The animated story about a rabbit who joins the police force ranks as the biggest Disney Animation launch (though not the best Pixar debut), outstripping “Frozen,” the 2012 blockbuster that bowed to $67.4 million. With no major family film opening until “The Jungle Book” lands on April 15, “Zootopia” is well positioned to be the de facto choice for moviegoers with children for the next month.
“There’s an absence of competition,” said Dave Hollis, Disney’s distribution chief. “We are set up to have a big, big run.”
Disney did not release a budget, but most animated films cost in excess of $100 million. “Zootopia” screened in 3,827 locations. Overseas, where “Zootopia” has been playing for three weeks, the film added another $63.4 million to its haul, pushing its global total to $232.5 million. The film continues a sterling comeback run for Disney Animation, which had reached a creative and commercial nadir in the early aughts with the likes of “Home on the Range” and “Treasure Planet.” Since Pixar’s Ed Catmull and John Lasseter took the reins following Disney’s 2006 acquisition of their company, the animation arm has roared back to life, fielding hits such as “Frozen,” “Tangled,” and “Wreck It Ralph,” and winning Oscars.
“They brought a focus on quality,” said Hollis. “They recognize that quality is the best business plan.”
Beyond the bunnies, Gerard Butler managed to wash out some of the sour taste in his mouth after “Gods of Egypt” flopped spectacularly. “London Has Fallen,” the Scottish actor’s followup to “Olympus Has Fallen,” opened solidly to $21.5 million from 3,490 locations for a second place finish. That does, however, trail the first film’s $30 million debut.
Focus Features fielded the picture, which carried a $60 million price tag. It played older, with more than 76% of the audience clocking in over the age of 25, while men made up 60% of ticket buyers.
“We’re really pleased with the opening and we think we’re going to leg out well from here,” said Jim Orr, Focus’ distribution chief. “That older demographic doesn’t necessarily rush out on opening weekend.”
Tina Fey was not as lucky as Butler. The actress’ “Whiskey Tango Foxtrot” stumbled with a $7.6 million launch from 2,374 venues. Paramount backed the $35 million dramedy about a war reporter who gets hooked on the adrenaline rush of covering Afghanistan. War films and political comedies can be tough sells — witness the financial failures of “Charlie Wilson’s War,” “Our Brand is Crisis,” and “Jarhead” — and “Whiskey Tango Foxtrot” appears to be no exception. The studio isn’t ready to wave a white flag yet. Paramount Vice Chairman Rob Moore said that he hoped the audience would build in the coming weeks, as it did for Fey’s recent hit “Sisters.”
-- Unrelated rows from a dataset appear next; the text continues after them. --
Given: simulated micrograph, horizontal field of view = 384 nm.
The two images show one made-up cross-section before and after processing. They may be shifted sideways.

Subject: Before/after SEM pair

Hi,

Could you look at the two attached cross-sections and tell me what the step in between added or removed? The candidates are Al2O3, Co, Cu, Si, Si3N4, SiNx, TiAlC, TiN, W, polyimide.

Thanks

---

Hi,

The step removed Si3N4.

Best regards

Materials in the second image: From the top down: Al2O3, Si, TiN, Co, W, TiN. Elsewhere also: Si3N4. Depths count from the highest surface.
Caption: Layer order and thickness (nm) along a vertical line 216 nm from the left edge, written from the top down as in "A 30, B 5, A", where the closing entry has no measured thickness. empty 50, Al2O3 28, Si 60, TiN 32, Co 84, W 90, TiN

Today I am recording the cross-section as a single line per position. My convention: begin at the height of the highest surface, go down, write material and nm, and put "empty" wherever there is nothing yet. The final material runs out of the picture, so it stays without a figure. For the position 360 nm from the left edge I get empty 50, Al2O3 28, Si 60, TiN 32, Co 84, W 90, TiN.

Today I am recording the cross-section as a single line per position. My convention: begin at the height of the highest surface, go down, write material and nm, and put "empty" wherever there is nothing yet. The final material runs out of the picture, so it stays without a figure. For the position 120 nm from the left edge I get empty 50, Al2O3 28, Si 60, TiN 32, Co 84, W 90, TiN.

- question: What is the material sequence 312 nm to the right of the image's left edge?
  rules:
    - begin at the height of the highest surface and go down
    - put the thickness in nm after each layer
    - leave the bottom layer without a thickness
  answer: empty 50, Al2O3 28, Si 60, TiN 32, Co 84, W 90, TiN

“We were hoping for more,” he said. “But Tina’s last movie played to a good multiple and we had a good Saturday, so we have a chance of playing for a little while to a reasonable outcome.”
After four weeks in theaters, “Deadpool” barreled past the $300 million mark. The comic book movie finished in third place with $16.4 million, pushing its domestic haul to $311.1 million.
“Gods of Egypt” rounded out the top five, picking up $5 million. The $140 million action epic has earned a meager $22.8 million domestically after two weeks — a terrible result for a picture that was intended to usher in a new franchise. Fresh off its best picture win at last weekend’s Academy Awards, newspaper drama “Spotlight” capitalized on the Oscar love by pulling in $1.8 million. The film has netted $41.6 million during its theatrical run.
In limited release, Broad Green debuted “Knight of Cubs,” Terrence Malick’s lyrical portrait of the spiritual journey of a writer (Christian Bale), in four theaters where it earned $56,688 for a $14,172 per-screen average.
March was once seen as a dumping ground for movies, but the success of spring releases like “The Hunger Games,” “Alice in Wonderland,” “Cinderella,” and now “Zootopia” has shattered that prejudice, analysts say.
“This proves March is now a blockbuster month,” said Paul Dergarabedian, senior media analyst at ComScore. “You can open a blockbuster any time of the year.”